Siemens says wind industry must cut costs rapidly
* Subsidies still needed, governments reluctant to pay
* Wind needs to be competitive with other fuel sources
By John Acher and Barbara Lewis
COPENHAGEN, April 16 (Reuters) - The wind industry must cut costs rapidly to stay competitive and boost its unacceptably low margins, the head of German conglomerate Siemens AG's wind turbines business said on Monday.
Rising costs and falling investment in energy infrastructure are threatening growth in the sector, while European manufacturers also face increasing competition from Chinese rivals which are so far focused on their domestic market but are seen as international rivals in the future.
"The wind industry currently faces a very difficult market environment," said Felix Ferlemann, chief executive of Siemens Wind Power, which was the world's ninth biggest wind turbine maker last year according to BTM Consult.
"Price pressure is growing, and, at the same time, governments are under pressure to reduce public spending on the subsidies we still depend on," he told the annual conference of the European Wind Energy Association (EWEA).
Ferlemann said those and other factors had affected the results of many European wind energy companies.
"Currently, profitability is not always given." he said. "The wind industry struggles with low margins ... This is not a sustainable situation. We are under pressure to reduce costs quickly. And we have made this our highest priority."
His comments came after a report from the EWEA argued wind power had bucked Europe's economic downturn to swell gross domestic product and create jobs but needed more ambitious EU green energy policy and investment in research and development to keep growing.
Ferlemann said the wind sector had to become more competitive with other types of energy.
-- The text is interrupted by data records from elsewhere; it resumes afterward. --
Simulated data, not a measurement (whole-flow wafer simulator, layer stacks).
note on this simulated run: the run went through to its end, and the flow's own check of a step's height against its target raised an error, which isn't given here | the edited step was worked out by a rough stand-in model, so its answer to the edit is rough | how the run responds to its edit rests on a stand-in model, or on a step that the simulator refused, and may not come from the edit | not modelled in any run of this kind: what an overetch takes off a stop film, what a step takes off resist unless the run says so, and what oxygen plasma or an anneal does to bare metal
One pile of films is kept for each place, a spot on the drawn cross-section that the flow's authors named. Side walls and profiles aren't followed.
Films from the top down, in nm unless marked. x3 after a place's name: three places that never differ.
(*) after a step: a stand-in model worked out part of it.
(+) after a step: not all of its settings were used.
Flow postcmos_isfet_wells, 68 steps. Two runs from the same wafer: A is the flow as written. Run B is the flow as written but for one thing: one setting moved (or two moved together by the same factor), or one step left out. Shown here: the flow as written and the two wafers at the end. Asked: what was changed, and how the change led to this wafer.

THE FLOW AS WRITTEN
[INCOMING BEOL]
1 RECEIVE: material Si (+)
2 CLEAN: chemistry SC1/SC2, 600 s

"We must make it (wind) competitive with traditional energy sources and we must do this soon. Only then can we become independent from subsidies."
To secure its future, the wind industry needs to invest massively in innovation and industrialisation, but shareholders would only endorse that if the industry could operate in a stable, predictable and profitable environment.
In the past, it reduced costs by 40 percent every 10 years. "In the future, we need to be even quicker," Ferlemann said.